Impact of crust-core connection procedures on the tidal deformability of neutron stars

TL;DR

This study examines how different crust-core connection methods in neutron star models influence their tidal deformability, revealing significant uncertainties especially with the direct connection approach, which impacts gravitational-wave data interpretation.

Contribution

It introduces and compares three distinct crust-core connection procedures and assesses their effects on neutron star properties, especially tidal deformability.

Findings

Mass-radius relations are largely unaffected by connection procedures.

Tidal deformability varies by over 20% depending on the connection method.

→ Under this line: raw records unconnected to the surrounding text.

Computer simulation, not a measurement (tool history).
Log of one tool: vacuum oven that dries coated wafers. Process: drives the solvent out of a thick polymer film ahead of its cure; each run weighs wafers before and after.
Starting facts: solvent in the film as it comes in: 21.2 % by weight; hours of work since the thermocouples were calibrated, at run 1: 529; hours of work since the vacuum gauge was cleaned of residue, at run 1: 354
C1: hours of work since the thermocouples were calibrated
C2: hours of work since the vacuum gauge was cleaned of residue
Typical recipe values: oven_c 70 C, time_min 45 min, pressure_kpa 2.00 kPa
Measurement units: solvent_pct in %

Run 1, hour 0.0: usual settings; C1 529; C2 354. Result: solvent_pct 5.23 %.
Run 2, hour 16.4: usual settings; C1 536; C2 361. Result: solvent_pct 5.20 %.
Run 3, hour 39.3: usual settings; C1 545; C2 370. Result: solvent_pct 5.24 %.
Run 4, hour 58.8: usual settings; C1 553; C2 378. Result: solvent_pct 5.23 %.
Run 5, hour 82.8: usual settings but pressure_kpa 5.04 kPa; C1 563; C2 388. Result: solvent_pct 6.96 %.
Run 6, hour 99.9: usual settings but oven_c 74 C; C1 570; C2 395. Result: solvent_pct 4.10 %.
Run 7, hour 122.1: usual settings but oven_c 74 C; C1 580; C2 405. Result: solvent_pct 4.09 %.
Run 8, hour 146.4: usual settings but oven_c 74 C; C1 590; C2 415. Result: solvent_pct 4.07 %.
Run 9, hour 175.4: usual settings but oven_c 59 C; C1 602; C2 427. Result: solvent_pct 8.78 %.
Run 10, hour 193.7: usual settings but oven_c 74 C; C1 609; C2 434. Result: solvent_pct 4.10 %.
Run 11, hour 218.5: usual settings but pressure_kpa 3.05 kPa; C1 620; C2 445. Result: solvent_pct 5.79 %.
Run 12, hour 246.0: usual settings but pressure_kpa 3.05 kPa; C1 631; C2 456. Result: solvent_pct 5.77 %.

The direct connection procedure results in the largest uncertainties.

Abstract

We study the impact of crust-core connection procedures on various neutron-star properties, especially on the tidal deformability. We consider three types of connection procedures to treat the discontinuity in a nonunified equation of state around the crust-core transition: (1) the direct connection procedure, (2) the crossover connection procedure, and (3) the segmented method. Our results indicate that the mass-radius relations of neutron stars are almost unaffected by the details of the connection procedure. However, the tidal deformabilities of neutron stars are sensitive to the crust-core connection procedures. The tidal deformability is closely related to gravitational-wave measurements. For a canonical 1.4$M_\odot$ neutron star, uncertainties in the tidal deformability $\Lambda_{1.4}$ from different connection procedures can exceed 20\%. We find that the direct connection procedure yields significantly larger uncertainties in the tidal deformability, while the segmented method and crossover connection procedure provide relatively stable results.